Sunday, August 9, 2009

How Badly Do You Want to Work in Sports, part 2

The job market for sports has generally always been tough. Now, as with the general job market, it's so much worse. Honestly, how hard are you searching for your job or how hard are you willing to search? Are you graduating in May and planning on waiting to start until January (bad idea) to start your job search? If you don't find a job immediately, are you going to take something else outside of sports and continue looking? Or are you willing to take an internship? Or are you going to sue your school for not helping you find placement and sue because of the stress you've had to go through for a whopping three month job search (see article)?

Here's the reality. The sports job market, hell, even the market for sports internships, flat out sucks right now! I have a friend who is a facility manager in Colorado. He had an open coordinator position (entry level) last month. He was getting resumes for this job from people who had been managers and directors and lost their jobs. One of the interviewees for the my book (A Career in Sports: Advice from Sports Business Leaders) is now CEO of a major sports franchise. He talks about how he interned at Madison Square Garden after grad school and thought he was on this way, then couldn't find a job for eight months after that internship. He sent out over 400 resumes (pre-email) during that time. He took two jobs not in sports so he could pay his bills, but he never stopped looking for a job in sports. I don't think most people now would send out 400 resumes via email today, but that's the type of commitment that made him an NHL team president by the time he was 40 years old. A story I've told many times, and even written about here, my classmate, Kevin Abrams, is the assistant general manager for the New York Giants. After grad school, Kevin worked internships for two years with four different organizations at about $500/month before he was hired as a salary cap analyst by the Giants. Not many people have that kind of persistence.
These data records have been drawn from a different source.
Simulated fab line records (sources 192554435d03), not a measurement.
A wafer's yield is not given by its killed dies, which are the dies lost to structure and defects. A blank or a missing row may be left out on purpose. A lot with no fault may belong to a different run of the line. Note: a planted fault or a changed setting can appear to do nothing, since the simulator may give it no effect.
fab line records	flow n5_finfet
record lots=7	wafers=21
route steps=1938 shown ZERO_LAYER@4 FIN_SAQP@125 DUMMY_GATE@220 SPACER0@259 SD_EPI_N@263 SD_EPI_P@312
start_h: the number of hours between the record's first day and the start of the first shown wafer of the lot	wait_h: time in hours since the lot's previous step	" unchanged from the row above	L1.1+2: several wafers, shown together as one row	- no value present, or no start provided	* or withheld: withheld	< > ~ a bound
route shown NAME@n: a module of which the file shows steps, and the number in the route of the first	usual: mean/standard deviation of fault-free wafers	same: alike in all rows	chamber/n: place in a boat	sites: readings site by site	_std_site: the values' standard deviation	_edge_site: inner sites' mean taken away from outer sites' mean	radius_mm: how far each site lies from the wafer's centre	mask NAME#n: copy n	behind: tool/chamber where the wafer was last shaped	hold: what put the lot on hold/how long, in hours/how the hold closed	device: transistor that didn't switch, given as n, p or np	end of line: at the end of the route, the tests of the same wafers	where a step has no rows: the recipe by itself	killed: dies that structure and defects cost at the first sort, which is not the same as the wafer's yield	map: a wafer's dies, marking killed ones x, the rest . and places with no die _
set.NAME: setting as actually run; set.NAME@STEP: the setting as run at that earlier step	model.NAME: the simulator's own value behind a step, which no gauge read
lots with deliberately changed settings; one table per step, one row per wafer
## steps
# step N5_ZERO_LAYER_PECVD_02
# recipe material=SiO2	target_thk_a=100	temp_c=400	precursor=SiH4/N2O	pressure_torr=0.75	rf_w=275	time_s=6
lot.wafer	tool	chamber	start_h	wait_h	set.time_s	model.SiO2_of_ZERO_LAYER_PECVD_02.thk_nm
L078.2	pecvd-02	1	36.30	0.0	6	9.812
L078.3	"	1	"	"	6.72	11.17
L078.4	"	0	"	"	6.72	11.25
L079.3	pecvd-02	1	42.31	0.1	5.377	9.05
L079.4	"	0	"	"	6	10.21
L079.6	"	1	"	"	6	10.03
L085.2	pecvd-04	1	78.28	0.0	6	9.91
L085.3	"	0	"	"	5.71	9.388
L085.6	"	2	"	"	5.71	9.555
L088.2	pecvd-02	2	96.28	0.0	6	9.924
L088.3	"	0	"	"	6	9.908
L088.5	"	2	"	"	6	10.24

There are opportunities for people who are persistent. In regards to the student suing her university, I think it's a cop out, personally. I don't care what a college tells anyone, it's not their responsibility to find graduates a job. Maybe a technical school, maybe, but not a college or university. A college education is similar to a hunting license. It provides you an opportunity to bag an alligator (for the Floridians) or a deer or whatever, but it doesn't guarantee you one. Education should be for the sake of knowledge. There are things you can learn to help you increase your likelihood of snagging that gator, but no one is going to find it for you, show you where it is, prepare the capture method, snag it for you, and let you walk away with the proverbial prize. They'll teach you how and give you the opportunity, but the rest is up to you. If you give up after the first or second or third or fourth (or more) attempt, you really didn't want it that badly anyway.